I was wondering if romani was saying she wasn’t familiar with your bucket list books,.

Of course, everything you listed is taught in some class, but maybe only to a very few students.

I’m sorry, but there’s something terribly sad when we need to be so very sensitive to political correctness about our reading choices. (Of course, it’s good to be exposed to breadth.)

For years in the west (decades, hundreds, thousands if I go back to Homer?) white privileged males (and a very few women like Wharton) wrote books about their experiences and other white privileged males made reading lists for yet other white privileged males to read as part of their education.

Now some would like different reading lists, reflective of a different life experience. I don’t have a problem with that.

When we downsized, the only author I kept in my personal library out of mamalion’s American author list is Cather. We had all of them. I never really cared for Twain. He’s gone. Also Alcott. Wharton stayed, but I much prefer “Custom of the Country” to “Age of Innocence” or any of the other novels.

Oh, sorry if I miss understood romani on not knowing my books. The bucket list is canonical, but eclectic (typo on Dream of Red Mansions, 18th Century Chinese). I sometimes wonder if things on the bucket list don’t get read because they just aren’t easy enough, need too much background or slow reading. Instead I keep reading contempory fiction … . when I should read “test of time” books.

We maybe fond of Huck Finn because it is relatively easy (funny, quest genre, fairly predictable character types (not quite stereotypes)). I am fond enough of it, but I wouldn’t teach it along because, with all the earlier complaints, it’s easy enough to be read without a classroom structure.

I read some of Dream of Red Mansions (also known as Dream of the Red Chamber, and my translation was The Story of the Stone), when I took a Chinese history course, but I never finished it. I read Huck Finn on my own. I’ve only read half of mamalion’s alternative American canon and didn’t much care for it either. The Jungle is important, but IMO more for historical reasons (muckraking/cleaning up the meatpacking industry) than literary ones. Little Women was fine in fifth grade when I read it. I always liked Rose in Bloom better - and again more for historical reasons than literary ones. (Settlement House) And I despised My Antonia.

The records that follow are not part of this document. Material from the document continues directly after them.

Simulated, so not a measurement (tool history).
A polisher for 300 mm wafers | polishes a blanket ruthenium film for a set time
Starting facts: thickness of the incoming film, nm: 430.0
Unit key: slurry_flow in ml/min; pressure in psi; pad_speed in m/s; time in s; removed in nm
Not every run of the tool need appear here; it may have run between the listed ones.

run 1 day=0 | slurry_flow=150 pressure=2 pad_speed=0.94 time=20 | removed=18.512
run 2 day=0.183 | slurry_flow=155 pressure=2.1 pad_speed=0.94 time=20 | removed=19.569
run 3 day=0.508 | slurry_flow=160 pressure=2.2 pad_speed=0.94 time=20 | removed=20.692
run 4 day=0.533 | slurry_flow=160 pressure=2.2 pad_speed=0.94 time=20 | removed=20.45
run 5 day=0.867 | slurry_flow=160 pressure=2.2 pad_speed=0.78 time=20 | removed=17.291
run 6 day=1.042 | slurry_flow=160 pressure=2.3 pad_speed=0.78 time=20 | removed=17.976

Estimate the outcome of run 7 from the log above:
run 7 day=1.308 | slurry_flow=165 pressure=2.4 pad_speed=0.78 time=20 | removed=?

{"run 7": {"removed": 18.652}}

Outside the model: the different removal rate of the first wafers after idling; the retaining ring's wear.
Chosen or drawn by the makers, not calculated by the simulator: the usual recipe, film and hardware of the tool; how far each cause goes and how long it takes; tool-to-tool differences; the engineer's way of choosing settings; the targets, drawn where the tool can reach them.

My Antonia was a great book, as was Death Comes for the Archbishop. :frowning:

For the record, I didn’t like My Antonia, either.

There are more great books to read than can be taught in a year, or four, so choices have to be made. As the school said.

I hated Billy Budd. I agree The Jungle is more a piece of history than deathless prose.

If I were constructing a curriculum for American history, I might include Life on the Mississippi, rather than Huck Finn, especially if I wanted to consider the importance of modes of transportation.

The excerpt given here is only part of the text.